Pandas support several methods to merge two DataFrames similar to SQL joins to combine columns. In this article, I will explain how to join two DataFrames using merge()
, join()
, and concat()
methods. Each of these methods provides different ways to merge DataFrames. merge() is the most used approach to join two DataFrames by index and by columns. join() is primarily used to combine on index and concat() is used to append DataFrame rows but it can also be used to join.
Related: In Pandas, you can also merge multiple DataFrames.
1. Quick Examples of Pandas Merging Two DataFrames
Below are some quick examples of pandas merging two DataFrames.
# Below are the examples of merging two DataFrames
# Example 1: Pandas Merge two DataFrames using join()
df3 = df1.join(df2, lsuffix="_left", rsuffix="_right")

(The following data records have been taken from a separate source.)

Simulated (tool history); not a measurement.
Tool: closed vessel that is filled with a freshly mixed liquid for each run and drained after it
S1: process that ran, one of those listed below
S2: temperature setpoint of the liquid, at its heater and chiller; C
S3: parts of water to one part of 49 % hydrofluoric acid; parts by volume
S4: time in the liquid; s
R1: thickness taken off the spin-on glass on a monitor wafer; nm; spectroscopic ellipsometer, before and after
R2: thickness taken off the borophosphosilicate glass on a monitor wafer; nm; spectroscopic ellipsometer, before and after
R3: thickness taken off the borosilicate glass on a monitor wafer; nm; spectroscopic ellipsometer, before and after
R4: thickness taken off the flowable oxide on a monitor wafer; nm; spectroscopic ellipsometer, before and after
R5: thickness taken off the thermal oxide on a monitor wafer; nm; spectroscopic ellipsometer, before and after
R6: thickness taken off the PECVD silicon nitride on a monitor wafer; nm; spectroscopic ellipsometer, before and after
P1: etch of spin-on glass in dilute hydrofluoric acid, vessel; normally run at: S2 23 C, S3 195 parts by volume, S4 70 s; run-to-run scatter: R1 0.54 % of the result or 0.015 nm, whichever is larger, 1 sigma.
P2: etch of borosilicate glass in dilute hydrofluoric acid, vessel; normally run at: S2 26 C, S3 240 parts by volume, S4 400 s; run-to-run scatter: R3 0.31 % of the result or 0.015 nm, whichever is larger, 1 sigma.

# Example 2: Using pd.merge()
df3 = pd.merge(df1,df2)
# Example 3: Using DataFrame.merge()
df3 = df1.merge(df2)
# Example 4: Merge DataFrames by Columns
df3 = pd.merge(df1,df2, on='Courses')
# Example 5: Merge DataFrames by different Columns
df3 = pd.merge(df1,df2, left_on='Courses', right_on='Courses')
# Example 6: Merge DataFrames on index
df3 = pd.merge(df1, df2, left_index=True, right_index=True)
# Example 7: By using concat()
df3 = pd.concat([df1,df2],axis=1,join='inner')
First, let’s create a DataFrame that I can use to demonstrate with the examples.
# Create DataFrames
import pandas as pd
technologies = {
'Courses':["Spark","PySpark","Python","pandas"],
'Fee' :[20000,25000,22000,30000],
'Duration':['30days','40days','35days','50days'],
}
index_labels=['r1','r2','r3','r4']
df1 = pd.DataFrame(technologies,index=index_labels)
technologies2 = {
'Courses':["Spark","Java","Python","Go"],
'Discount':[2000,2300,1200,2000]
}
index_labels2=['r1','r6','r3','r5']
df2 = pd.DataFrame(technologies2,index=index_labels2)
print("First DataFrame:\n", df1)
print("Second DataFrame:\n", df2)
Yields below output.
2. Pandas Merge Two DataFrames using join()
pd.df.join()
method can be used to combine two DataFrames on row indices. This by default does the left join and provides a way to specify the different join types. It supports left
, inner
, right
, and outer
join types. It also supports different params, refer to pandas join() for syntax, usage, and more examples of the join() method.
By default, it uses the left join on the row index. This is unlike merge() where it does inner join on common columns.
# Pandas merge two DataFrames
df3 = df1.join(df2, lsuffix="_left", rsuffix="_right")
print("After merging the two DataFrames:\n", df3)
Yields below output.
3. Pandas Merge Two DataFrames using merge()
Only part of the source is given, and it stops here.